For most Cubs fans, generation-spanning sports-related anxiety was joyfully exorcised with the end of a 108-year World Series dry spell. But for a small subset of North Siders — those of Irish descent, with roots in County Mayo — the Cubs’ World Series triumph has stoked anticipation of the end of another historic streak of futility.

On Sunday, Mayo’s Gaelic football team plays for the All-Ireland championship, hoping to end a 66-year run without winning the Sam Maguire trophy and break a curse laid upon the county’s footballers in 1951.

“Mayo fans are very much heartened by the Cubs. They think it’s Mayo’s time to end the curse,” says Sean Ginnelly, Mayo-born host of the weekly “Good Morning Ireland” radio show on WCEV-1450 AM and general manager of Curragh Irish Pub, who, like many North Side Irish has overlapping loyalty to the Cubs and Mayo. “I know people in this town, after the Cubs victory, who said, ‘Ah, now Mayo’s next.’ ”

A constellation of seemingly portentous events have turned Mayo fans’ eyes to Chicago since last year. A month after Mayo fell in heartbreaking fashion to Dublin in the 2016 All-Ireland, the Cubs broke their curse with a thrilling extra-innings win over Clevelend. Three days later, Ireland’s rugby team played New Zealand at Soldier Field and, for the first time in 111 years, defeated the All-Blacks in front of a heavily Irish contingent of fans.

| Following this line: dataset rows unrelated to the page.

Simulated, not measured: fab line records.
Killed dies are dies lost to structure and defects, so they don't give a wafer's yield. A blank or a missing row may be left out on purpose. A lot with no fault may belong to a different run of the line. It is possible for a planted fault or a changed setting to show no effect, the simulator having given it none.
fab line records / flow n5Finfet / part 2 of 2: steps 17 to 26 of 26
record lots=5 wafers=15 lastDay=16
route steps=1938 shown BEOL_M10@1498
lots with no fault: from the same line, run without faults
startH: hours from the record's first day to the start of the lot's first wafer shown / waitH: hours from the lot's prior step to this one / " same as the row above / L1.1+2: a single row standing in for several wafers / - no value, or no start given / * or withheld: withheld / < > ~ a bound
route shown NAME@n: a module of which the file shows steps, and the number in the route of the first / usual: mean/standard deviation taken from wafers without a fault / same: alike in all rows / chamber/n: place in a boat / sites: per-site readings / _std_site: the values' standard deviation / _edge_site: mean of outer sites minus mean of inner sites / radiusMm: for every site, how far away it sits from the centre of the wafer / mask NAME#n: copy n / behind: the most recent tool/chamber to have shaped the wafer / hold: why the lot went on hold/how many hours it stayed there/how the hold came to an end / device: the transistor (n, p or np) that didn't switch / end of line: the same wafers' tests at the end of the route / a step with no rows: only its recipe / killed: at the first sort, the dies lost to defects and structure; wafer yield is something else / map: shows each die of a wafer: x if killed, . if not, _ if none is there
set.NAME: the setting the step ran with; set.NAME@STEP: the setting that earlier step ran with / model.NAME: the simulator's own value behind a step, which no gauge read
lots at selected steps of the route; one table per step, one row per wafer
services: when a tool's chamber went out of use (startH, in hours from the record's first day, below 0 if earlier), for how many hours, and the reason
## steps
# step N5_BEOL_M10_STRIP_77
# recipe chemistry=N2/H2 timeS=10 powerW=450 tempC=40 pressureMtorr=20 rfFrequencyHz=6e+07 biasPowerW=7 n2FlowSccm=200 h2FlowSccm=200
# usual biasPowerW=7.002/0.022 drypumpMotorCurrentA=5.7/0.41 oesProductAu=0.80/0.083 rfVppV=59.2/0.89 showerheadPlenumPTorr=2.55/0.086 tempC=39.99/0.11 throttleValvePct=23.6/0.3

“They were saying that if Mayo made it back to the [Gaelic final] this year, they should play the game in Chicago because that’s where all the curses are broken,” says Vinnie O’Hagan, a Mayo native who’s the proprietor of the Three Counties Pub on the Northwest Side.

The Mayo GAA Gaelic Football team. | Mayogaa.com

The Mayo GAA Gaelic Football team. | Mayogaa.com

The Dublin sports-betting website Paddy Power, known for trolling Irish sports fans on its Twitter feed, tweaked Mayo supporters at the start of the Gaelic football season in May with a sign on the side of a truck parked outside Wrigley Field with message from “Mayo, Ireland”: “Dear Cubs, any curse breaking advice? This is getting embarrassing.”

Lore has it that Mayo’s football club was cursed following its 1951 Gaelic title because the players failed to show their respect to a funeral procession as the team bus returned to Mayo. Whether the hex was laid on the club by a grieving widow or an indignant priest varies based on the retelling, but the curse was to remain in place as long as any player from the 1951 team is alive. Two players remain from the 1951 roster. And while Mayo has made it to the final match eight times in the ensuing decades, each time it’s lost.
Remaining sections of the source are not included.